Merely a year after the debut record from The Lewis Express, the Leeds collective return with their sophomore effort, ‘Clap Your Hands’, released through ATA Records.
Comprising something of an ATA Records supergroup, The Lewis Express is made up of frequent musicians and collaborators all with a firm hand within ATA’s catalogue of stunning music including contributors to projects by The Sorcerers, The Magnificent Tape Band, Abstract Orchestra and Tony Burkill along with many other leading names within contemporary soul music. The quartet consists of pianist George Cooper (Lack of Afro, Junior Oliver and Frootful), drummer Sam Hobbs (Matthew Bourne, Amon Tobin), bassist Neil Innes (Eddie Roberts, Lack of Afro) and percussion by Pete Williams (Salerosa).

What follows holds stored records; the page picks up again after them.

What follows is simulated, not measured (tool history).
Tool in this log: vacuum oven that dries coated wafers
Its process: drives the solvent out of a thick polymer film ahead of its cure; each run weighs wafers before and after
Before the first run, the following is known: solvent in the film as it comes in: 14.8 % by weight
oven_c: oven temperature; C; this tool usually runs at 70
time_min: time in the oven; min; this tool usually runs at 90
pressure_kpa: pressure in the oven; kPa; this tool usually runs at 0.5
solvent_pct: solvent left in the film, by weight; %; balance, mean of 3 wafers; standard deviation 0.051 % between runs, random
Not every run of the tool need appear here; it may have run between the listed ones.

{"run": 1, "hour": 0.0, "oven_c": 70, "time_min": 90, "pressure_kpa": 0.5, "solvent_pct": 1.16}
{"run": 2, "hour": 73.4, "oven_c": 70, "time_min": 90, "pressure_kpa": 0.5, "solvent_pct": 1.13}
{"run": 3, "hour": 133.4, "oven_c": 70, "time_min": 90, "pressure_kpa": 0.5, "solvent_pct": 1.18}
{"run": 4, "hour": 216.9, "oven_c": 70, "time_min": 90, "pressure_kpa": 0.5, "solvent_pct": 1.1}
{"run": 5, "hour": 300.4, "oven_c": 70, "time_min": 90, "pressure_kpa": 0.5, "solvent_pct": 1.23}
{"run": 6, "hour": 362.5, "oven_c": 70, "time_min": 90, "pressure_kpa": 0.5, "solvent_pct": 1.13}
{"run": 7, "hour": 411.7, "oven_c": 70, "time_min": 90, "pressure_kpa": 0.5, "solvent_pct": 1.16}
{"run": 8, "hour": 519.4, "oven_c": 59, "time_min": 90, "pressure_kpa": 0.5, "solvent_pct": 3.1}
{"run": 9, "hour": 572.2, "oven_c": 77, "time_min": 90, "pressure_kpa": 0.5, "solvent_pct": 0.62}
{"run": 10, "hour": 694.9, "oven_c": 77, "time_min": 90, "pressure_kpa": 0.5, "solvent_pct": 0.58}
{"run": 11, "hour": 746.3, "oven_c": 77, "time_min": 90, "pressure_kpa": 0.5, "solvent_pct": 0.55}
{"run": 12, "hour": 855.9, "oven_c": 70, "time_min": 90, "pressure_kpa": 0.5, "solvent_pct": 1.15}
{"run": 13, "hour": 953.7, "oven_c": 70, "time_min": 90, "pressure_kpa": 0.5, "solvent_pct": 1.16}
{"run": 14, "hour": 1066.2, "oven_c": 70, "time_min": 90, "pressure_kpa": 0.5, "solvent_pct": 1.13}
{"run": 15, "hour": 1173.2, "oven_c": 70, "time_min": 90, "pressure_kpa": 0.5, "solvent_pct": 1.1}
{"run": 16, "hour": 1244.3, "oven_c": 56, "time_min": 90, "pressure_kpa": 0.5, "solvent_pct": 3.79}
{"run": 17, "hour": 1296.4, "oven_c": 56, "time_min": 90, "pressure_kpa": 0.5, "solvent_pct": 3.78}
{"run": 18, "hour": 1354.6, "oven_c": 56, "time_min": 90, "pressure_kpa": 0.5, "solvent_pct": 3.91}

Paying homage to the great jazz pianist Ramsey Lewis, The Lewis Express aim to capture that style of 1950s/60s soul and jazz through a live recording, just as Lewis’s classics were also created. While last year’s record served as a strong introduction to the group with a more versatile sound, as the title suggests ‘Clap Your Hands’ is a decidedly more up-tempo affair than their self-titled predecessor. And while tracks like ‘Theme From “The Watcher”‘ and ‘Last Man in The Chain Gang’ were moodier in their approach, but still excellent, the follow-up looks to place attention firmly on the dance floors as encapsulated in the opening title track. ‘Stomp Your Feet’, ‘Tico Tico’ and ‘Out From The Rock’ masterfully carry the party along but the Latin-tinged ‘Dança De Duas Mãos’ is the absolute scene stealer here.
It would be fair to say that Leeds-based ATA Records is a label that celebrates soul and jazz music of a bygone era – projects by The Lewis Express, saxophonist Tony Burkill’s ‘Work Money Death’ and The Magnificent Tape Band’s ‘The Subtle Art of Distraction’ all openly tip their hats to the influences they proudly wear on their sleeves. Conversely, ‘Dilla’ and ‘Madvillain, Volumes 1 and 2’, from the breakout success of the Abstract Orchestra, are incredibly progressive hip-hop inspired projects that still allow ATA to facilitate the label’s penchant for analogue recording equipment and techniques.
When discussing the making of ATA’s The Mandatory Eight, ‘Soul Fanfare #3’, ATA Records bassist and producer Neil Innes described the label’s aesthetic when it comes to making music that really characterizes the love and passion for music that the label has and nicely frames their intentions for each project: “Today’s technology, with the ability to endlessly edit, tweak, cut and paste has removed those honest human moments from the table. Is there the same intense commitment to a recording if you know that you can just fix it after? And where do you draw the line of what you fix? Modern production has become like Photoshop for the music industry. I prefer Polaroids.”